The single most important takeaway from that plot: the transition from "quantum" to "classical" is not a sharp line. It is a continuous scaling. An electron is quantum because its wavelength is larger than the structures (atoms) it interacts with. A cricket ball is classical because its wavelength is smaller than any structure anywhere in the universe. Same equation, different regimes.

Worked examples

Example 1: Electron in an electron microscope

An electron microscope at the AIIMS Delhi imaging facility uses electrons accelerated through V = 100 kV. Find (a) the de Broglie wavelength of the electrons, (b) the ratio of this wavelength to the wavelength of visible green light (550 nm), which is the best you can do with an optical microscope.

The electron's de Broglie wavelength at 100 kV is about 140 000 times smaller than visible light's — which is why an electron microscope reveals structures invisible to any optical instrument.

Step 1. Use the JEE formula.

\lambda = \frac{12.26}{\sqrt{V}}\,\text{Å}

At V = 10^5 V:

\lambda = \frac{12.26}{\sqrt{10^5}} = \frac{12.26}{316.2} \approx 0.0388 \text{ Å}

Why: we derived this formula directly above, assuming non-relativistic motion. The electron's kinetic energy here is 100 keV, which is about 20% of its rest mass energy (511 keV) — not fully non-relativistic. For a rigorous answer at 100 kV, a small relativistic correction applies. But the non-relativistic value is within 5%, which is fine for a first pass. (The relativistic answer is \lambda \approx 0.037 Å.)

Step 2. Ratio to green light.

\frac{\lambda_\text{visible}}{\lambda_\text{electron}} = \frac{550 \text{ nm}}{0.00388 \text{ nm}} \approx 1.42 \times 10^5

Why: both wavelengths in the same units, then divide. The factor of 140 000 sets the theoretical resolution limit: an electron microscope can in principle resolve structures 140 000 times smaller than an optical microscope — which is why you can see individual atoms in a high-resolution transmission electron microscope but never in a light microscope, no matter how expensive the optics.
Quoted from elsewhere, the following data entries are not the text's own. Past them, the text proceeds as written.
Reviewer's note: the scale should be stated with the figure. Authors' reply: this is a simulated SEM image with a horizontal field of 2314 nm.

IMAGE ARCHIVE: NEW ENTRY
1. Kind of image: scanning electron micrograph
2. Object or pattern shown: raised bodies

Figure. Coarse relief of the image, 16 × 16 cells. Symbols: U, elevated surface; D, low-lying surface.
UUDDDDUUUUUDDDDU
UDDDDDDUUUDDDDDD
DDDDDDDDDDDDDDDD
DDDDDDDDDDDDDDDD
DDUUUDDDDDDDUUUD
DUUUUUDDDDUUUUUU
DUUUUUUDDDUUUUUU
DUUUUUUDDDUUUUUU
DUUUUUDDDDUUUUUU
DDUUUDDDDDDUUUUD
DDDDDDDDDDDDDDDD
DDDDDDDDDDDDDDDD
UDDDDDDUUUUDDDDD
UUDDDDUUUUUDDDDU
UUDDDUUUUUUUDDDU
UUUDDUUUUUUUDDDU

Result: \lambda \approx 0.039 Å; the electron wavelength is about 1.4 \times 10^5 times shorter than green light.

What this shows: de Broglie's equation is not abstract theory — it is the engineering principle behind every electron microscope, every neutron diffraction instrument at BARC, every low-energy electron diffraction (LEED) setup used to study crystal surfaces at IITs. Higher voltage gives shorter wavelength gives finer resolution. You accelerate the electrons specifically to shrink their wavelength.

Example 2: Thermal neutron wavelength — why BARC diffracts neutrons

A thermal neutron — one that has come to thermal equilibrium with a moderator at room temperature (T = 300 K) — has kinetic energy of order k_B T. India's Dhruva reactor at BARC Trombay produces intense beams of thermal neutrons precisely for diffraction studies. Find the de Broglie wavelength of a thermal neutron (m_n = 1.675 \times 10^{-27} kg, k_B = 1.381 \times 10^{-23} J/K).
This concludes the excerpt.